Opinion
November 17, 1997
Appeal from the Supreme Court, Queens County (Goldstein, J.).
Ordered that the order is modified by (1) deleting the provision thereof which, sua sponte, granted partial summary judgment to the plaintiffs on the issue of liability based upon a violation of Labor Law § 241, and (2) deleting the provision thereof which granted that branch of the cross motion which was for partial summary judgment in favor of the defendant third-party plaintiff Yonkers Contracting, Inc., and against the appellant on the cause of action in the third-party complaint for contractual indemnification and substituting therefor a provision denying that branch of the cross motion; as so modified, the order is affirmed insofar as appealed from, with one bill of costs to the plaintiffs payable by the appellant.
Contrary to the appellant's contention, the Supreme Court properly granted the plaintiffs' motion for partial summary judgment on the issue of liability pursuant to Labor Law § 240 (1). The plaintiff Ronald Joseph Stein established that he was injured when he fell from an elevated roadway at the subject construction site, and that, while he had been provided with a safety belt, there were no safety lines to which the belt could be attached in the work area where he fell ( see, Rich v. State of New York, 231 A.D.2d 942; DiMuro v. Town of Babylon, 210 A.D.2d 373; Desrosiers v. Barry, Bette Led Duke, 189 A.D.2d 947; Merante v. IBM, 169 A.D.2d 710). The papers submitted in opposition to the motion failed to raise a triable issue of fact. The Supreme Court erred, however, in granting partial summary judgment on the issue of liability based upon an alleged violation of Labor Law § 241, as the plaintiffs had not requested that relief ( see, Dunham v. Hilco Constr. Co., 89 N.Y.2d 425).
Additionally, the court erred in granting that branch of the cross motion which was for partial summary judgment in favor of the defendant third-party plaintiff Yonkers Contracting, Inc., and against the appellant on the issue of contractual indemnification. There are questions of fact as to the extent to which Yonkers Contracting, Inc., exercised direction and control over the work ( see, Stein v. Yonkers Contr., 244 A.D.2d 476 [decided herewith]).

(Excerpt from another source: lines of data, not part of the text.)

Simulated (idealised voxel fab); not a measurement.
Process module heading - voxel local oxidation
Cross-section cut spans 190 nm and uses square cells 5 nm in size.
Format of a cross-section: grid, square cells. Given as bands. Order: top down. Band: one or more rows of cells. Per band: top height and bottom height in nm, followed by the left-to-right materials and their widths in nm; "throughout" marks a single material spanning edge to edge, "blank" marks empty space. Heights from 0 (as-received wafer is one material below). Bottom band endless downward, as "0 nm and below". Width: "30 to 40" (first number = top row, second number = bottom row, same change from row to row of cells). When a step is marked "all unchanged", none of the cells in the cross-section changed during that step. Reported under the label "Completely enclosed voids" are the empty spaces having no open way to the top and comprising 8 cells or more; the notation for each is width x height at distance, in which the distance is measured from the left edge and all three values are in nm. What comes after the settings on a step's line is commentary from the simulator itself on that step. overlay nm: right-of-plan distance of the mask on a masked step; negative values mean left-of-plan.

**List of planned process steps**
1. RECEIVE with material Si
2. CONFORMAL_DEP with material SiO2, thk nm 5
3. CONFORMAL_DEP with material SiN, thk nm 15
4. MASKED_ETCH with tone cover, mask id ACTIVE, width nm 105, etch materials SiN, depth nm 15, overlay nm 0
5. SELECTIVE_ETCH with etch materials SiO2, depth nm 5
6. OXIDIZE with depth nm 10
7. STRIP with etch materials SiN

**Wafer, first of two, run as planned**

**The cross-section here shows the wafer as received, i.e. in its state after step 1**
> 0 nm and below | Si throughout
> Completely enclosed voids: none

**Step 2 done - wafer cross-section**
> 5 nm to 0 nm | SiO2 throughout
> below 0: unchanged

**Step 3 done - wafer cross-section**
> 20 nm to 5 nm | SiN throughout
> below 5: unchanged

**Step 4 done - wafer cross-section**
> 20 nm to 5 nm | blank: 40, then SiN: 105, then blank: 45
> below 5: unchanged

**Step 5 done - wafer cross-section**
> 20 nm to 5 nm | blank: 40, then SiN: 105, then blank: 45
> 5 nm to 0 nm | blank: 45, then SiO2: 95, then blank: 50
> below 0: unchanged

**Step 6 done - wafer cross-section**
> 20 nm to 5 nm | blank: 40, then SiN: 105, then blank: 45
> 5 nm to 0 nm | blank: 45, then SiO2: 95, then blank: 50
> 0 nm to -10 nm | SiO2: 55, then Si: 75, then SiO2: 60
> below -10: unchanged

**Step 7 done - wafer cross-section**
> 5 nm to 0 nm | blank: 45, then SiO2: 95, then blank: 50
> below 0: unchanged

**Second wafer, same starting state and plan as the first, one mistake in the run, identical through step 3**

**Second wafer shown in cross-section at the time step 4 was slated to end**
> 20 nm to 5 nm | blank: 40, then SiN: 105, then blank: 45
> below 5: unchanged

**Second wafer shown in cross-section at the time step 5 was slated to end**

Although not raised as an issue on appeal, to the extent that the recent amendment to the Workers' Compensation Law, limiting the right of third parties to sue an employer for contribution or indemnification based upon liability for injuries sustained by the employee within the scope of his or her employment, might otherwise be applicable to the facts of this case, we note that the amendment is not to be applied retroactively to third-party actions pending on the effective date of the amendment ( see, Workers' Compensation Law § 11, as amended by L 1996, ch 635, § 2; Morales v. Gross, 230 A.D.2d 7).
Bracken, J. P., Joy, Altman and Goldstein, JJ., concur.